How'd they do that? It's an off-on-off valve, where "on" corresponds to platform in the middle, neither empty nor full, but there's a visible snap action to it -- the water flow starts up, doesn't change as the cup fills, then suddenly stops. The snap action is the hard part and I haven't figured it out.
I'd like to build something that works the same way, holding a gallon bucket on a hook. Hang the bucket on the hook and the water starts and fills the bucket, automatically shutting off when it's full.

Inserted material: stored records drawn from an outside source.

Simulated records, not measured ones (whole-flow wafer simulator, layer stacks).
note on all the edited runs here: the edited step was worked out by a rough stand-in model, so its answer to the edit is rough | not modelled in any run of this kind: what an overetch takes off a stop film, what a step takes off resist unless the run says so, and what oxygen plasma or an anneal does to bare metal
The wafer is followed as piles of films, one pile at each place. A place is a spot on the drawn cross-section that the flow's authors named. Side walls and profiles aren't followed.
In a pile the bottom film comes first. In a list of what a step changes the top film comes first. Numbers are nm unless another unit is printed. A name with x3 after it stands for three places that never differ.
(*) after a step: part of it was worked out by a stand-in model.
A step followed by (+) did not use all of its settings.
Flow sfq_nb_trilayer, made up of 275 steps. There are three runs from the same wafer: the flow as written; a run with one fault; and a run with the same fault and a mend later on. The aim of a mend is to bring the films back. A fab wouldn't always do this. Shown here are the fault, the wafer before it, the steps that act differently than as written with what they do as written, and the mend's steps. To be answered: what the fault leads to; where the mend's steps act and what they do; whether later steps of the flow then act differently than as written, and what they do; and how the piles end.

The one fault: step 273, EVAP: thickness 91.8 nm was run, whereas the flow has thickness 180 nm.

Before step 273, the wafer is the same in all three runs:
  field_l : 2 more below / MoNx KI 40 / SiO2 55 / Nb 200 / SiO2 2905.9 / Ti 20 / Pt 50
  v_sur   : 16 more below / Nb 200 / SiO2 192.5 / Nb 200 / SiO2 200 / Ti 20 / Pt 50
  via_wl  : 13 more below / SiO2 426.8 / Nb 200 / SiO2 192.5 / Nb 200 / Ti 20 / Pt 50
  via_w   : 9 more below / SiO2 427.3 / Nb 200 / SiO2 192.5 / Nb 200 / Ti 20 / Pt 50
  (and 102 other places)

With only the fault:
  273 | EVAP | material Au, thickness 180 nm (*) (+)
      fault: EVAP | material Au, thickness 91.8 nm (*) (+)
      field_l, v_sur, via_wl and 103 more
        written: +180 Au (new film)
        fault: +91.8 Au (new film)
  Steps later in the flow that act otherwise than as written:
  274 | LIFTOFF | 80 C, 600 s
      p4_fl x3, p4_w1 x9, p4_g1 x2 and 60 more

I've tried searching the USPTO database but haven't had any luck, possibly because I don't know the right terms to search for. When I asked my dentist about it, he said he hadn't seen one like that for years.
Help!
Tove
Reply to
R. Zimmerman
I am thinking that the valve must have been shaped like a spool valve with more than one face seating against the valve seat according to position. As a kid I remember that as you lifted the cup off the location it would give a spurt and then stop if you lifted slowly. The table supporting the cup was definitely supported by springs. Randy
You are simply looking at a toilet valve upside down. The force of the float is replaced with the weight of the cup. Randy
Years ago, a standard part of the peripheral stuff around a dentist's chair was a small round platform with a water spout over it. On it was a paper or plastic cup in a small metal holder (to give it some weight). When the cup was full, it just sat there waiting. Pick it up and there was a small squirt of water from the spout into the cup as an unseen spring pushed the platform up. When you put the empty cup back on the platform, it sank down a litle because of the weight of the metal holder and the water started. As the cup filled, the platform moved down a little more and as the water level neared the top, the water went off.
How'd they do that? It's an off-on-off valve, where "on" corresponds to platform in the middle, neither empty nor full, but there's a visible snap action to it -- the water flow starts up, doesn't change as the cup fills, then suddenly stops. The snap action is the hard part and I haven't figured it out.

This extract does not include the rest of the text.